When I was just a toddler I was adopted by a childless couple. My father who had a deep distaste for women resented my personality in every way. I grew up never knowing what to do or how to behave in front of him or around him since the punches and poundings came at me with not a consistent origin or cause. I made things worse for myself because I was headstrong and full of life, which meant, without meaning to, I defied everything about him.
Even though I managed to leave those two people at age fifteen, it took me a very long time to learn how to honor my own voice and to trust what I think and what I feel. As a grown woman, I am still coming into my full self.
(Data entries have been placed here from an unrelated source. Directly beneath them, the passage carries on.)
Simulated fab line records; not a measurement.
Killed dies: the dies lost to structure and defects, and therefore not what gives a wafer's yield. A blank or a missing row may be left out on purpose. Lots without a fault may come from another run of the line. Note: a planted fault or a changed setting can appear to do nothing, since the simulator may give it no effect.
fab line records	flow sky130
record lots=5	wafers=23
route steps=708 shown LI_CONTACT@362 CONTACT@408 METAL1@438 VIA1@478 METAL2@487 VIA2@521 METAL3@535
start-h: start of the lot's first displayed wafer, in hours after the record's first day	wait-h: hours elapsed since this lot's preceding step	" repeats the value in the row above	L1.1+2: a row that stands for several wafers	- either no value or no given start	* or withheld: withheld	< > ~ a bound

A few years after I left them, my mother said to me, “if you had been prettier, softer, more girl like in your behavior, he would not have beaten you.” She may have been right in some ways.
All of his beating, physical and emotional, was to beat out of me who I was. My mother used to say to me when I was a little girl, “you are too smart for your own good. That’s why you are a bad girl.”
In response I used to pray every day for God to make me not so smart, so that I could be good.
What I grew up into, how I ended up responding to those two people in my childhood, so that I don’t let them win, is to become passionate about making a positive difference in the lives of children. I can call myself a survivor.
But I know another survivor. She has been through the hell and back and really not many think of her that way because she has never let anyone think of her that way.
The abuse that she has endured is not quite as obvious as a child abuse and the toll that must have taken in her life and her heart is not readily apparent because she will never tell you that or does she appear to even look at herself that way.
In the end she has turned herself into so much more than a survivor, but a super strength woman because she managed to power through the pressure of emotional punches and stayed on course of her life, her own hero’s journey and never allowed those immense pressures and roadblocks to stop her from doing her work.
She is a superhero because most normal humans would have quit a long time ago. She has fortitude unlike most.
Her abusers, GOP and others with motivations that I cannot explain have put her into awful positions. They have pushed her off balance with the games that continued to change. She has had to adopt and adjust so that she, a woman could survive in order to stay in the game, that which many now use to accuse her of being dishonest. But through all of this she does not complain or claim being victimized.
If she cannot express what is deep in her heart, we the world had forced it upon her. She would have been accused of being weak or she would have been cut off of her path.
If she had lived her life like Bernie Sanders, she would have never made it this far in the political game.
She has had to fight off million different forces that Bernie Sanders could never even imagine or understand.
I am with Hillary Clinton because I am so damn proud to watch a woman not let anything crumble her and she fights.
Her slogan that she is fighting for us, is so appropriate. She has fought an amazing fight and she is still standing. I cannot think of anyone who can match that strength, that tenacity and endurance.
Throughout this campaign, she never once wined. She never once said woe's me, look what they are doing to me. She never aligned herself with the imagery or the idea of victimhood.
That to me is a measure of a true leader.
Hillary Clinton makes me proud to be a woman.